Market Commentary

Updated on August 13, 2020 10:39:36 AM EDT

This morning's only relevant economic data was last week's unemployment figures that showed 963,000 new claims for benefits were filed. This was lower than expected, a decline from the previous week and broke a streak of 20 consecutive weeks of over 1 million new filings. While the decline indicates the employment sector improved slightly last week, the high number also means the sector is still struggling. However, since the number was below forecasts we need to consider the data bad news for mortgage rates.

Yesterday's 10-year Treasury Note auction went relatively well with the benchmarks showing a slightly above average level of interest in the securities. The bond market did react favorably to the results when they were posted but did not create enough of a move to improve rates. A strong demand in today's 30-year Bond auction could help boost bond prices and slightly lower mortgage rates after results are posted at 1:00 PM ET.
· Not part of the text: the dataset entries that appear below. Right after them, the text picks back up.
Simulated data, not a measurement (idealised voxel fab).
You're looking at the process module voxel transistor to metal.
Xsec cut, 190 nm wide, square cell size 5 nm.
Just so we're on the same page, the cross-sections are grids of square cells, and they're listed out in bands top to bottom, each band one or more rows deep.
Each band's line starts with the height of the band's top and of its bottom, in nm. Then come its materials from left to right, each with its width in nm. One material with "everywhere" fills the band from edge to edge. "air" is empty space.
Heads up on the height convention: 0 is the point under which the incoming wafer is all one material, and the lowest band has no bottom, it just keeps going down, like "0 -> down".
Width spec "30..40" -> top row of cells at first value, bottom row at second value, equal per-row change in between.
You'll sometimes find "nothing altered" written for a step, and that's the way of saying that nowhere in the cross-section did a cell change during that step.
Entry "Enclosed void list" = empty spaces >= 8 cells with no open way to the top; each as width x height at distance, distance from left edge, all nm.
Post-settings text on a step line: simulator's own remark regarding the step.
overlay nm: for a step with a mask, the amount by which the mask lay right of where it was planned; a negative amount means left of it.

Before we get into tomorrow's economic releases, it is worth noting an important announcement last night from the Federal Housing Finance Agency (FHFA). The FHFA supervises Fannie Mae and Freddie Mac, who are the entities that buy a significant number of residential home loans from mortgage lenders to keep the mortgage market liquid. The unexpected announcement was a new fee of .5% of the loan amount added to all refinances sold to either entity after September 1 of this year. While this is technically charged to the originating lender that sells the loan, it will undoubtedly be passed on to the borrower in their pricing. This fee will apply only to refinances (not purchase transactions) that qualify under conforming loan limits. The announcement creates a huge incentive to close and fund any pending refinance loans this month to avoid the fee.

Tomorrow brings us four economic reports for the markets to digest, one of which is considered to be highly important. That would be July's Retail Sales data from the Commerce Department at 8:30 AM ET. It will give us a measurement of consumer spending, which is extremely relevant to the markets because it makes up over two-thirds of the U.S. economy. Current forecasts are calling for a 1.9% increase in sales. Analysts are also calling for a 1.5% rise in sales if more volatile and costly auto transactions are excluded. Larger than expected increases would be considered bad news for bonds and likely lead to an increase in mortgage pricing since it would indicate stronger economic growth. Ideally, we will see smaller increases that should lead to lower rates.

Employee Productivity and Costs data for the second quarter will also be released early tomorrow morning. It helps us track employee output per hour worked. High levels of productivity are believed to allow the economy to grow without fears of inflation. I don't see this being a big mover of mortgage rates, especially coming on a day with three other releases that include a major report. A sizable increase in productivity and a smaller than expected rise in labor costs would be favorable news for bonds.

The third release of the day will be July's Industrial Production report at 9:15 AM ET that measures manufacturing sector strength by tracking output at U.S. factories, mines and utilities. It is expected to show a 3.0% increase from June's level. A smaller rise would be considered good news for mortgage rates because it would show manufacturing activity was softer than thought and broader economic growth will be more difficult.

Finally, the University of Michigan will post their Index of Consumer Sentiment for August at 10:00 AM ET. This report will give us an indication of consumer confidence, which projects consumer willingness to spend. If a consumer's confidence in their own financial and employment situation is rising, they are more apt to make large purchases in the near future. But, if they are growing more concerned about their job security or finances, they probably will delay making that large purchase. This influences future consumer spending data and therefore, impacts the financial markets. It is expected to show a decline from July's 72.5, meaning confidence was softer this month than last and that surveyed consumers are less likely to make a large purchase. Good news for mortgage rates would be a sizable decline.